I'm trying to make them each a "standalone" treatment of a concept, but there may still
be references to the narrative flow of the book that I have yet to remove.
This work is under development and has not yet been professionally edited.
If you catch a typo or error, or just have a suggestion, please submit a note here. Thanks!

The Budget Set


For the purposes of this analysis, a “consumer” is someone with money who wants to buy goods to make themselves happy. The amount of money, and the prices they have to pay for goods, determine which bundles are feasible (or affordable) and which are not.

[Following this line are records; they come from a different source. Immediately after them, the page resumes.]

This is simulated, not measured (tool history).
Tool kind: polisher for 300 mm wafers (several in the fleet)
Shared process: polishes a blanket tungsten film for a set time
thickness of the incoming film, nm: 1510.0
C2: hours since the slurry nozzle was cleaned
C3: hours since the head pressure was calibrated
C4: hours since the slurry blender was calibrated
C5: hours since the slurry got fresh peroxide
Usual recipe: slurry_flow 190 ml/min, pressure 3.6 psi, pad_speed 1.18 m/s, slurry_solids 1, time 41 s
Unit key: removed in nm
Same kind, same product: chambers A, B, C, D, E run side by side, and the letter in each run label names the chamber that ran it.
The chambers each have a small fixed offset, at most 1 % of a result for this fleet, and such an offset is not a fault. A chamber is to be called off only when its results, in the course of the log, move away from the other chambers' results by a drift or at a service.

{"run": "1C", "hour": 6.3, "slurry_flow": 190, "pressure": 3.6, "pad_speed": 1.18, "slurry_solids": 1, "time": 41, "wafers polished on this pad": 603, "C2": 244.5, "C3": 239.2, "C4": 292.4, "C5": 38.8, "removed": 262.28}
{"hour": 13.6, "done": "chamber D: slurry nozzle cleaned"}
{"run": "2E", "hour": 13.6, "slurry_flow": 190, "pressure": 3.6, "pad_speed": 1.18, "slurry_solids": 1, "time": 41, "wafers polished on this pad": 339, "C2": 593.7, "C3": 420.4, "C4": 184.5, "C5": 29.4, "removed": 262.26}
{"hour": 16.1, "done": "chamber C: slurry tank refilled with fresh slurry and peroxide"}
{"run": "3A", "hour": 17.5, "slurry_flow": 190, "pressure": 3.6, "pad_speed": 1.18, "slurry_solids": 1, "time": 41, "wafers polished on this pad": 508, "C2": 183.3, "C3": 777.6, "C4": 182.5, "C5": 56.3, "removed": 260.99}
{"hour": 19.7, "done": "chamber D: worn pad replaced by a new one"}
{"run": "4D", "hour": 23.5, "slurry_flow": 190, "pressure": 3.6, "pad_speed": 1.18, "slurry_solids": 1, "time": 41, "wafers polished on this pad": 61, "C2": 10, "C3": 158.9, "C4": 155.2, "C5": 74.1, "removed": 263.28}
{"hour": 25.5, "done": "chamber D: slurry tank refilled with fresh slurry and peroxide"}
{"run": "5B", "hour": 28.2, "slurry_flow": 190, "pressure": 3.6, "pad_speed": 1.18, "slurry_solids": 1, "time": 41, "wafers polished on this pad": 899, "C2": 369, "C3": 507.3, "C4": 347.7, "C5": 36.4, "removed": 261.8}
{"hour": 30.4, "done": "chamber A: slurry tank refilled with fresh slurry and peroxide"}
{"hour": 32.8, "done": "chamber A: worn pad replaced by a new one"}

Because we’re assuming the feasible set is determined by the consumer’s “budget,” we’ll call it a budget set. A consumer’s budget set divides her choice space into those combinations which are “affordable” and those which are “unaffordable” for a given amount of money.

The budget constraint for two goods

The simplest consumer choice problem involves buying quantities of two goods. We can analyze this choice in “good 1 - good 2” space. To make things concrete, let’s suppose “good 1” are apples and “good 2” are bananas. If a consumer can buy apples at $p_1$ dollars per apple, and bananas at price $p_2$ per banana, then every possible consumption bundle $X = (x_1,x_2)$ has an associated cost: \(\text{Cost of bundle }(x_1,x_2) = p_1x_1 + p_2x_2\) If the consumer has a certain amount of money, $m$, to spend on apples and bananas, then the set of combinations she can afford is the set of those combinations that cost less than that amount of money: \(\text{Budget set: }\{(x_1,x_2)\ |\ p_1x_1 + p_2x_2 \le m\}\) We can plot this budget set in good 1 - good 2 space. You can drag the bundle $X$ around this space to see which bundles are affordable, and also change the prices $p_1$ and $p_2$ and the amount of money $m$ to see how her budget set changes:

General Budget Constraint for $n$ Goods

Of course, the notion of a budget set extends well beyond just buying two goods. If $n$ goods may be bought at prices $p_1, p_2, …, p_n$, then the general budget constraint may be written as \(p_1x_1 + p_2x_2 + \cdots + p_nx_n \le m\) where $p_i$ is the price of good $i$, and $x_i$ is the quantity of good $i$. More generally, using vector notation, we can write this constraint as a dot product: \(\vec{p} \cdot \vec{x} \le m\) where $\vec{p} = [p_1,p_2,…,p_n]$ is a vector of the prices of $n$ goods, and $\vec{x} = [x_1,x_2,…,x_n]$ is a vector of quantities of $n$ goods.

Note that each of the terms in this constraint is measured in dollars: for each good $i$, the term $p_ix_i$ represents the expenditure on good $i$:

$$\left[p_i \ \frac{\text{dollars}}{\cancel{\text{units of good $i$}}} \right] \times \left[x_i \ \cancel{\text{units of good $i$}}\right] = p_ix_i \text{ dollars}$$

Again, paying close attention to the units of numbers will be important throughout these models!